Thinking about Smart Public Spaces
In a recent post, @ned opened up a discussion surrounding the roles of Oracles within Smart Media Tokens. His quote (below) outlines the intention of tying real world actions with SMT reward pools. In this sense, Oracles might act as a kind of steward for determining and distributing tokens. Since we’re architects and urban designers by trade, this discussion sparked an interesting internal debate over how SMTs could be used to develop smart architecture and public spaces. In this post, we’ll discuss how Oracles and SMTs could become catalysts for intelligent cities in the 21st century.
“SMT Oracles are all about using real world events confirmations to construct SMT rewards pools around incentivizing real world actions, such as exercising, writing and coding, as well as unique traits such as identity and geography.” - @ned
“Real World Actions”
Smart Media Tokens will drastically alter the way in which we engage online content. This tokenization of the web will provide an infrastructure for each website to have their own local currency. With Steem as the scalable DPoS backbone, internet surfers will be able to explore (and earn) from website A to website Z. This exciting new fabric for the internet has implications far beyond your computer screen. SMTs can have exciting implications for the ways in which we socialize and communicate offline as well.
In the design world, kinetic architecture is becoming a disruptive tenant for the built 21st century. Movable buildings and public spaces are a reaction to the ethos of modern living today. Energy is more expensive and higher footprints are far less sustainable. With a fiscal eye on the lifespan of a building, solar and wind powered architecture are becoming more accepted. Buildings are also becoming more adaptable in their fabrication and construction. Modular architecture has manifested as a result (in part) in response to denser cities, ideas for affordable living, and a flexible younger workforce that is inherently less monogamous (with respect to their “homebase”) than the previous generation. Younger professionals are more project oriented where their parents were more focused on long-term careers and pensions. There’s a nomadic culture there that has big implications for housing and the evolution of urban environments.

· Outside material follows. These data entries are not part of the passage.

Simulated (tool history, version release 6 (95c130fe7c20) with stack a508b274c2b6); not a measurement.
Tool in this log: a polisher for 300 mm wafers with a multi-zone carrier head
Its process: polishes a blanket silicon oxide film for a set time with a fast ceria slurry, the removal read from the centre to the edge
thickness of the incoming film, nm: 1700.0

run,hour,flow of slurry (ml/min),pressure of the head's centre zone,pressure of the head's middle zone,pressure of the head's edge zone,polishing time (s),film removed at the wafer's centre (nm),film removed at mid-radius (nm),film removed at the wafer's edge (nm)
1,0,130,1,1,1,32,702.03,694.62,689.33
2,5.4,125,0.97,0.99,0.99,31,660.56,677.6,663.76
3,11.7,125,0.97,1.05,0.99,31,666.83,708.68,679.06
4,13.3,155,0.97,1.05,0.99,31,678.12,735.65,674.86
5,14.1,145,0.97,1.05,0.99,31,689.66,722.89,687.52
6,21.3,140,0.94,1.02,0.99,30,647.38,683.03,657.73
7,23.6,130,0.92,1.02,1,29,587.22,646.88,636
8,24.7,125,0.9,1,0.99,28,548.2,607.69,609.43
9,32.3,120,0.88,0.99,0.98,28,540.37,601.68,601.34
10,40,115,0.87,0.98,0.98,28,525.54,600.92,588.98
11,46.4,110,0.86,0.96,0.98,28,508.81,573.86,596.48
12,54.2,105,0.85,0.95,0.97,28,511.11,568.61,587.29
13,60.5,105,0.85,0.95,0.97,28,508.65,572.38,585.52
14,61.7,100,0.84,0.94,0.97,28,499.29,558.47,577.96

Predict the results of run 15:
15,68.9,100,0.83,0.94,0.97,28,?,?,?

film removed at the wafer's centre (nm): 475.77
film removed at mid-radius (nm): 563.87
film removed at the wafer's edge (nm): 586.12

So, how does this new culture relate back to Oracles and SMTs? @sndbox is exploring ways to incentivize engagement with physical spaces. We’re in New York after all, where plazas, parks and pop-ups are the life-blood of a city as diverse and dynamic as the Big Apple. We’ve asked ourselves; how might these social spaces benefit from something like Smart Media Tokens?
Here's an example of kinetic architecture in action. "SHED" is an example in New York City (under construction) designed by Diller Scofidio + Renfro in collaboration with Rockwell Group.
The Shed’s 200,000-square-foot home comprises an eight-level base structure and a telescoping outer shell. The base building holds two expansive, column-free galleries totaling 25,000 square feet of museum-quality space; a 500-seat black-box theater that can be subdivided into even more intimate spaces; event and rehearsal space; and a creative lab that will be provided free to early-career local artists. - Learn more, here.
A Pop Up Art Exhibition
If Oracles can be Stewards for defining real-world activity, imagine if you could receive tokens for participating or attending an art exhibition in Central Park? A step further, what if that art installation could react according to the SMT pool being distributed - live - as attendees interact with it?
Integrating Physical Architecture with SMTs
In this scenario, public art might be able to not only reward you for your engagement, but evolve alongside your participation. Depending on the number of attendees at a pop-up; a sculpture could morph between a shelter, to a bench, to a stage.
Here’s an example below of a kinetic design project (by @voronoi) in partnership with KWY in Berlin. The sculpture’s building blocks are rearranged to accommodate activity, dependent on the number of people on site. In theory, an Oracle might be able to determine the number of people in attendance. Once that attendance reaches a particular threshold (say 50 visitors) the Oracle would signal the sculpture to adapt to accommodate a stage for a performance. A 50 visitor threshold would yield X number of votes / tokens, which would warrant the energy cost needed for the architecture to morph into something new. This could be an exciting way to design parameters for public projects and develop Smart Spaces.
Cities and the social spaces that define them are waiting for smarter solutions. Blockchain provides an intelligent infrastructure for urban environments to mature and learn from one another. Steem could very well become the ultimate token to gamify how we explore and empower the neighborhoods we’re surrounded by. The pairing of cryptocurrency with social media is a catalyst that has a huge opportunity to bridge the gap between how we live digitally and physically. We are heading towards an exciting future alongside a more collaborative built-environment.